0

I am trying to show that $f(a,b,c):R^3\to R\;$ defined by $f(a,b,c) = a^2+b^2+c^2+1$ is contunious by showing that for every open set, $U$, in $R$ has an open preimage - $f^{-1}(U)$ is open in $R^3$.

All I really have so far is that as $U$ is open, we know that:

$\forall a \in U, \; \exists \varepsilon>0$ such that $N(a,\varepsilon)\subset U$

From here I'm super stuck. I think I want to get to:

$\forall (x,y,z) \in f^{-1}(U) \; \; \exists \varepsilon^{\prime}$ such that $N((x,y,z),\varepsilon^{\prime})\subset f^{-1}(U)$

And I think to do so, I will need to use the function itself, but I am not sure how to do so.

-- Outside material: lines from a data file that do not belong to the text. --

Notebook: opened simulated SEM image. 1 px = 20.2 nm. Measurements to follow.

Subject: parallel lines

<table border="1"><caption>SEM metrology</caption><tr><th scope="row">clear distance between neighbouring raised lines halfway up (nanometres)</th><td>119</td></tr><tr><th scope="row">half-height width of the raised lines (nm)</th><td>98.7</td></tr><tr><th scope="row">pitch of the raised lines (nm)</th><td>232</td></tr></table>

Any help would be greatly appreciated. Thank you!

Ruy
  • 19,160
  • 1
  • 15
  • 37
TNoms
  • 97

1 Answers1

2

Take $U = (q-\epsilon,q + \epsilon)$. Then, $f^{-1}(U) = \{ (a,b,c) : q - \epsilon < a^2 + b^2 + c^2 + 1 < q + \epsilon \}$. That condition becomes $$ q - 1 - \epsilon < a^2 + b^2 + c^2 < q -1 + \epsilon. $$ This set describes either an open ball ($q - 1 - \epsilon < 0$) or an open ball minus a closed ball ($q - 1 + \epsilon \geq 0$). Either way, we obtain that $f^{-1}(U)$ is open.

Since it's possible to write any open subset of $\mathbb{R}$ as a union over sets of the above form, you get that $f^{-1}(U)$ is open for any $U \subseteq \mathbb{R}$ open.